When people hear the word debt, they often think of excessive credit card usage or multiple loans with high interest rates. While credit cards and loans may often be culprits, other factors such as unexpected accidents, loss of a job or a sudden illness can cause people to lose a primary – if not sole – form of income. With no money coming in, routine purchases such as groceries, gas and housing costs can cause an individual’s finances to spiral out of control.
By planning for the unexpected, people can circumvent a majority of the financial problems that life tries to toss their way. Through emergency funds, individuals can set aside a certain amount of cash that will cover their basic living expenses in the event of a financially draining event such as a car wreck, long-term sickness or even a job lay off.
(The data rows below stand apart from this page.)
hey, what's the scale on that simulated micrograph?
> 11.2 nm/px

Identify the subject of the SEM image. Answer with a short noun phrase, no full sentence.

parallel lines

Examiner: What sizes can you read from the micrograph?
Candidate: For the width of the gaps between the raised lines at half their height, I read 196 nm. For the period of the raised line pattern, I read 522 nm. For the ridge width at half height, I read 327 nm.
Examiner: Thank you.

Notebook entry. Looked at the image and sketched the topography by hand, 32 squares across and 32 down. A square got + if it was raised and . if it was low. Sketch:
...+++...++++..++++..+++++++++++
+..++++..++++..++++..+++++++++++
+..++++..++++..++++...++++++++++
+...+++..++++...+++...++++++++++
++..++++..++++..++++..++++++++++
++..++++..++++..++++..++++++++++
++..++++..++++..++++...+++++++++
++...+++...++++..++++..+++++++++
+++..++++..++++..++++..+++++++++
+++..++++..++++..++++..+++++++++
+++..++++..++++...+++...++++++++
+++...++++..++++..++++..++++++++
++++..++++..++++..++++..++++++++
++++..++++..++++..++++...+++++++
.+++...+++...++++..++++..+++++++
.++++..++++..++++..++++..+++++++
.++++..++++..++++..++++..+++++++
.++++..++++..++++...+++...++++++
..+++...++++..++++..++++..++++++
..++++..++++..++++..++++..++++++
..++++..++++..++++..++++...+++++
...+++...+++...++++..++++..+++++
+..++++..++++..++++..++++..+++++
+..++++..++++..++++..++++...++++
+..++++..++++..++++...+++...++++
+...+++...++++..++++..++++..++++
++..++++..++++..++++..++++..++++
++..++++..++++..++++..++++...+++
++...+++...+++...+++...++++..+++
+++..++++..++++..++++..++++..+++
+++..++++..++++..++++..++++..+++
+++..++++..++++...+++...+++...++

Setting up an emergency fund is simple, and people can begin to accumulate savings through a few easy steps:
1. Decide what goal you want to meet with your emergency fund.
Do you want to save for three, six, nine, 12 or 18 months? Three or six months is often the standard for emergency funds; however, it is best to save as much money as you feel comfortable saving. After all, this fund will be your money source if all other income goes away. Consider your current living expenses and any variations in them and plan accordingly. Don’t be afraid to err on the side of caution; you’d rather have too much saved up versus not enough.
2. Choose the type of account that will house your emergency fund.
You might consider using a high-yield savings account. These types of accounts typically offer a high annual percentage yield (APY), which means you’ll earn more money for each dollar you put into your account.Another viable option is certificates of deposit (CDs). When choosing any type of account, make sure you understand if it’s a variable or fixed-rate account; that way you are prepared for any fluctuations in your interest rate.
It’s also important to consider factors such as ease of access to the money and any penalties associated with withdrawing the cash. Ultimately, you want your emergency fund to be safe and available when you need it – but not so available that it’s tempting to make small withdrawals. Typically, the higher the interest rate, the harder it is to liquidate the savings. Always keep in mind that the purpose of this account is to grow money gradually and safely, not aggressively.
3. Save, save, save!
Once you have an account set up, it’s time to start saving. As with many things, establishing regular saving habits comes with time and must be intentional. An automatic transfer of cash into your account is a convenient and reliable way to make sure you always contribute money to your emergency fund. You can have this money transferred from a paycheck, checking account or other account that has money flowing into it. Working with your bank or credit union representative, you can determine if your transfers should be monthly, bi-weekly, etc.
To determine how much money to contribute to the savings account regularly, analyze your spending over a month’s period. Determine your realistic living expenses for the allotted amount of time that you want to save for – three months, six months, etc. – and then calculate an affordable amount of money that you can put into your emergency fund on a consistent basis.
By taking these simple steps now, you can be well on your way to having a solid emergency fund in place. Hopefully, you’ll never need it; but if the unexpected happens, you’ll be well-prepared and financially better protected from any debt incurrence.